The optimization problem (4.4) has an explicit solution for \(\alpha=0\). To see it, assume that both the response \(Y\) and the predictors \(X_1,\ldots,X_p\) are centered, and that the sample \(\{(\mathbf{X}_i,Y_i)\}_{i=1}^n\) is also centered113. In this case, there is no intercept \(\beta_0\) (\(=0\)) to estimate by \(\hat\beta_0\) (\(=0\)) and the linear model is simply

\[\begin{align*} Y=\beta_1X_1+\cdots+\beta_pX_p+\varepsilon. \end{align*}\]
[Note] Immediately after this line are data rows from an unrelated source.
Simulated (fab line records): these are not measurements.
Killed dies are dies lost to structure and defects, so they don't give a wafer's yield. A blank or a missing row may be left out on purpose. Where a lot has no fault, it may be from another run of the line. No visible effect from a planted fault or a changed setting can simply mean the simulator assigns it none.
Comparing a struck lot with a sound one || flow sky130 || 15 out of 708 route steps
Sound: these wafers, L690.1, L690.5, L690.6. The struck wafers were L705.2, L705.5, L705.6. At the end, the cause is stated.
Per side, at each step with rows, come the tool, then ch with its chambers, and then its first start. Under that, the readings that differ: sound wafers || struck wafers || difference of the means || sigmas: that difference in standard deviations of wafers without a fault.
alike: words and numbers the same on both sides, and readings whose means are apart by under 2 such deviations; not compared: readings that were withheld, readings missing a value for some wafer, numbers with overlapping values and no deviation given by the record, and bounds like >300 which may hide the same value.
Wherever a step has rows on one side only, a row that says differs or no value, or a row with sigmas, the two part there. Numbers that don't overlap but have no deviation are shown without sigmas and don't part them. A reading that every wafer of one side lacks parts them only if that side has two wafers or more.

Then, the ridge regression estimator \(\hat{\boldsymbol{\beta}}_{\lambda,0}\in\mathbb{R}^p\) is

\[\begin{align} \hat{\boldsymbol{\beta}}_{\lambda,0}&=\arg\min_{\boldsymbol{\beta}\in\mathbb{R}^{p}}\text{RSS}(\boldsymbol{\beta})+\lambda\|\boldsymbol\beta\|_2^2\nonumber\\ &=\arg\min_{\boldsymbol{\beta}\in\mathbb{R}^{p}}\sum_{i=1}^n(Y_i-\mathbf{X}_i\boldsymbol{\beta})^2+\lambda\boldsymbol\beta'\boldsymbol\beta\nonumber\\ &=\arg\min_{\boldsymbol{\beta}\in\mathbb{R}^{p}}(\mathbf{Y}-\mathbf{X}\boldsymbol{\beta})'(\mathbf{Y}-\mathbf{X}\boldsymbol{\beta})+\lambda\boldsymbol\beta'\boldsymbol\beta,\tag{4.7} \end{align}\]

where \(\mathbf{X}\) is the design matrix but now excluding the column of ones (thus of size \(n\times p\)). Nicely, (4.7) is a continuous quadratic optimization problem that is easily solved with the same arguments we employed for obtaining (2.7), resulting in114

\[\begin{align} \hat{\boldsymbol{\beta}}_{\lambda,0}=(\mathbf{X}'\mathbf{X}+\lambda\mathbf{I}_p)^{-1}\mathbf{X}'\mathbf{Y}.\tag{4.8} \end{align}\]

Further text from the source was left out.